Why does Isaiah in our 1st Reading today (Isaiah 7:10-14) insist on giving King Ahaz a sign, even though he says he doesn’t want one? You can see and hear me give this Homily on https://www.youtube.com/watch?v=dGDYvhgv8Ts


The answer is that Ahaz, threatened by local kings, had allied himself with the military might of Assyria; and then to demonstrate his loyalty this young king had sacrificed his son to the pagan gods of the Assyrians, ransacked the Jerusalem Temple of its treasure for a gift, and replaced the Jewish altar with one dedicated to pagan worship. Isaiah however insists that the true God is at work, even if Ahaz has rejected him, and that the sign of this is not some powerful army, but a defenceless young woman having a baby; so different from the fearsome armies of Assyria who would be more likely to rape and kill such a woman rather than show her respect.


Our problem is that we are so used to the idea that a young woman having a baby is a sign from God - Mary giving birth to Jesus - that we do not realise what a shocking idea this is. We proclaim in our Psalm today “The Lord’s is the earth and its fullness, the world and all its peoples… Let the Lord enter! He is the king of glory.” ; and then without realising how strange this is, we apply it to the birth of the helpless baby Jesus. In our 2nd Reading St Paul lays this paradox out very starkly. Jesus is both a human “descendant of David” and also “the Son of God in all his power.” Most people nowadays, whether they choose to believe or not to believe in God, tend to think of God as the supreme universal power, and ascribe to this power all sorts of semi-magical properties. It is very difficult to think of such a power as most of all present in a tiny human baby, that this baby is “Emmanuel” : God with us.


I think we are all much more like Ahaz than we care to admit. One of the problems is that the earlier views of God in the Bible are precisely ones of God as a god of war helping his people to defeat their enemies by giving them greater military might. It was only gradually, not least because Israel realised that there were many empires much more powerful than they were, that the prophets began to teach a different idea of what God’s power was like. So we get that great phrase from Psalm 20, Some trust in chariots and some in horses, but we trust in the name of the Lord our God.” Isaiah echoes this, not just as we see him in conflict with Ahaz today, but also very explicitly in Chapter 31 where he says “Woe to those .. who rely on horses, who trust in the multitude of their chariots .. but do not look to the Holy One of Israel, or seek help from the Lord.”

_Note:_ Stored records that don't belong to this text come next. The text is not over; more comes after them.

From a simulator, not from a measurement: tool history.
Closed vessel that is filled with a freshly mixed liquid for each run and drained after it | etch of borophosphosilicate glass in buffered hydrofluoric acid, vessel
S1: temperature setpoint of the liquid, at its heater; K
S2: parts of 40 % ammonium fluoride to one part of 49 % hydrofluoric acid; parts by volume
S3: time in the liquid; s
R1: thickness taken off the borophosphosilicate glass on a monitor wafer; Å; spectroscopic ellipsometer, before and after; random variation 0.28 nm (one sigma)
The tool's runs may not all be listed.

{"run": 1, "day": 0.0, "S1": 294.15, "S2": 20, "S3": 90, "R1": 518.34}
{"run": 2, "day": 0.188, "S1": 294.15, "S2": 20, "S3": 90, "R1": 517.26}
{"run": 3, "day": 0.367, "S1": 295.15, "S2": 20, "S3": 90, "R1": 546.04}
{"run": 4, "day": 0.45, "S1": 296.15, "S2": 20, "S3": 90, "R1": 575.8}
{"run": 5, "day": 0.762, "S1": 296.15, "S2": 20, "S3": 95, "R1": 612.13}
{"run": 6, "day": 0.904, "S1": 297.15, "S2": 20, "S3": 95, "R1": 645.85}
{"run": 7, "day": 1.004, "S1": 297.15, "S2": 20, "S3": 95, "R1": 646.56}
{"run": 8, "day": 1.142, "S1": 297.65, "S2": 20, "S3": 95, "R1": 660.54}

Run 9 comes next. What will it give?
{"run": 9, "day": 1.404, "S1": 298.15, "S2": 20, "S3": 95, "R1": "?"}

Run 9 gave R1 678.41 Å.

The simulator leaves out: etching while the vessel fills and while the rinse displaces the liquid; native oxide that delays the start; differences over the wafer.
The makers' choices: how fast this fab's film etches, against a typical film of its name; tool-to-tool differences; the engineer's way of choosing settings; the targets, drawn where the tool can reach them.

This idea that God saves through military might was still around in the time of Jesus. Many people acclaimed Jesus as the Messiah and shouted Hosanna because they expected him to somehow raise up a power that would drive the Romans, and indeed any other oppressive foreigners, out of their land. His rejection of this idea of what the Messiah, the Christ, would be like was precisely why so many of the crowd turned against him and began to shout “Crucify him.” Jesus is not prepared to do anything that might deliberately seek to make him popular. We are sometimes bewildered when he asks those he has healed not to tell others. We fail to realise that he asked this of them because he knew false popularity was fake. Indeed, it was something he had rejected way back, when he was tempted in the desert.


The most extraordinary example of his total rejection of popularity occurs in the Gospel of St John. Jesus has been teaching that his followers must be so close to him that they must, in a way, eat his body and drink his blood. (6:53-56) This leads to many of his followers turning away from him; and you might think that Jesus would have said to his closest disciples “Please stay.” But instead, he challenges them, saying “Do you also wish to go away?” (6:67) We are thus shown that the truths of God do not rely on the number of people who accept them. Sadly it is a mistake we Christians today still make, thinking that if numbers are large, if there are a lot of people in church, or at a place of pilgrimage, then that is a sign that God is there. We get the same mistake made by nations engaged in war. Too often they claim that God is with them rather than with the enemy, whereas God is actually with those who suffer rather than those who triumph.


The claim that God is not basically a faraway power but a power close to us and with us, a power more likely to be met in a mother with her new baby, or just in general with the poor and the lowly, than in large gatherings of successful people is why celebrating Christmas each year is so important. We see Joseph in our Gospel today (Matt 1:18-24) agonising over the woman he planned to marry being found to be pregnant. It is already in his mind not to punish her publicly, as was the normal thing to do, but then he goes one step further. His remarkable decision is described as being based on a dream in which God has spoken to him. In effect, he meets God in his mind. I am afraid I get more than a little irritated with people who want to suggest that if an idea comes into my mind, then it is “just in the mind,” and cannot possible be a message from God. I get irritated because I want to ask them where they get the idea that unless God is a voice booming at us from the sky it cannot be God. Surely God being God, being the power that has created us, is most likely to speak to us is in our minds. Deep down it seems to me, the reason some people want God to be a voice booming from on high, is that they do not want to think that God can be within them. They want to think of themselves as entirely self-sufficient. But even in scientific terms we humans are never self-sufficient, we are a product of the creative force whether we believe that force is God or not. It is better I think not to be like Ahaz and rely simply on external forces, rather we need to look within ourselves, and find there the kind of guidance that led Joseph to do the gentle loving thing, resisting worldly pressure to take revenge on a woman he thought had wronged him, and instead taking her “To his home.”